I'm trying to learn use cases for yield vs return. Here, I'm cleaning up a dictionary. But it appears return is faster here. Is it the case that yield is mostly faster only when we don't need to run through all iterations 0 to imax?
TLDR:
The differences in timings you see is due to the difference in performance of building a dictionary item by item vs building a list of tuples then casting that to a dictionary. NOT as a result of some performance difference with return vs yield.
Details:
As you have implemented and observed with your two strategies, the one that returns
is faster than the one that yeilds
but that might also be as a result of the differences in your strategies rather than in return
vs yeild
.
Your return
code builds a dictionary piece by piece and then returns it while your yield
strategy returns tuples that you gather into a list and cast that to a dictionary.
What happens if we compare the timings of returning a list of tuples vs yeilding tuples into a list? What we will find is that the performance is essentially the same.
First let's determine 3 methods that will ultimately produce the same results (your dictionary)
First, let's build some data to test with:
import random
## --------------------------
## Some random input data
## --------------------------
feature_dict = {
f"{'enable' if i%2 else 'disable'}_{i}": random.choice([True, False])
for i in range(1000)
}
## --------------------------
Next, our three test methods.
## --------------------------
## Your "return" strategy
## --------------------------
def reverse_disable_to_enable_return(dic):
new_dic = {}
for key, val in dic.items():
if "enabl" in key:
new_dic[key] = val
if "disabl" in key:
modified_key = key.replace("disable", "enable")
if val == False:
new_dic[modified_key] = True
elif val == True:
new_dic[modified_key] = False
return new_dic
## --------------------------
## --------------------------
## Your "yield" strategy (requires cast to dict for compatibility with return)

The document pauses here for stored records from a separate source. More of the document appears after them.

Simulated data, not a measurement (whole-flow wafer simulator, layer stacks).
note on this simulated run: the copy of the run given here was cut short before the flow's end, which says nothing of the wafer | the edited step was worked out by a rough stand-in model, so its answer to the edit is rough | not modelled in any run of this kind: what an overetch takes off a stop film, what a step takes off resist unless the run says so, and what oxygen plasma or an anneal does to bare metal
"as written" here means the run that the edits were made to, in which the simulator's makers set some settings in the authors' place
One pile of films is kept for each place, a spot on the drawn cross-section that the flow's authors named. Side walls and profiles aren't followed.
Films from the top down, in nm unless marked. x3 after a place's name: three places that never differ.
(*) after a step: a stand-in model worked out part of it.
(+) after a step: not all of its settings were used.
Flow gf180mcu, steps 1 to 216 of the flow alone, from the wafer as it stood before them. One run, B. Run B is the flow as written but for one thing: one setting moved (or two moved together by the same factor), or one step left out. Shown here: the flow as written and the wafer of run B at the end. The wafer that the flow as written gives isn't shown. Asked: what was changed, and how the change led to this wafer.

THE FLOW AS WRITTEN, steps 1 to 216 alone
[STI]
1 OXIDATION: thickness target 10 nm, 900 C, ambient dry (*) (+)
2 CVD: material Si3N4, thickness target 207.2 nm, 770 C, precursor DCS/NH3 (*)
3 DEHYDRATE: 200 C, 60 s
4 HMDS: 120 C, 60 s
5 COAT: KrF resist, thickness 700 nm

## --------------------------
def reverse_disable_to_enable_yield(dic):
for key, val in dic.items():
if "enabl" in key:
yield key, val
if "disabl" in key:
modified_key = key.replace("disable", "enable")
if val == False:
yield modified_key, True
elif val == True:
yield modified_key, False
## --------------------------
## --------------------------
## Your "return" strategy modified to return a list to match the yield
## --------------------------
def reverse_disable_to_enable_return_apples(dic):
new_list = []
for key, val in dic.items():
if "enabl" in key:
new_list.append((key, val))
if "disabl" in key:
modified_key = key.replace("disable", "enable")
if val == False:
new_list.append((modified_key, True))
elif val == True:
new_list.append((modified_key, False))
return new_list
## --------------------------
Now, lets validate that these are essentially the same from a result perspective:
## --------------------------
## Do these produce the same result?
## --------------------------
a = reverse_disable_to_enable_return(feature_dict)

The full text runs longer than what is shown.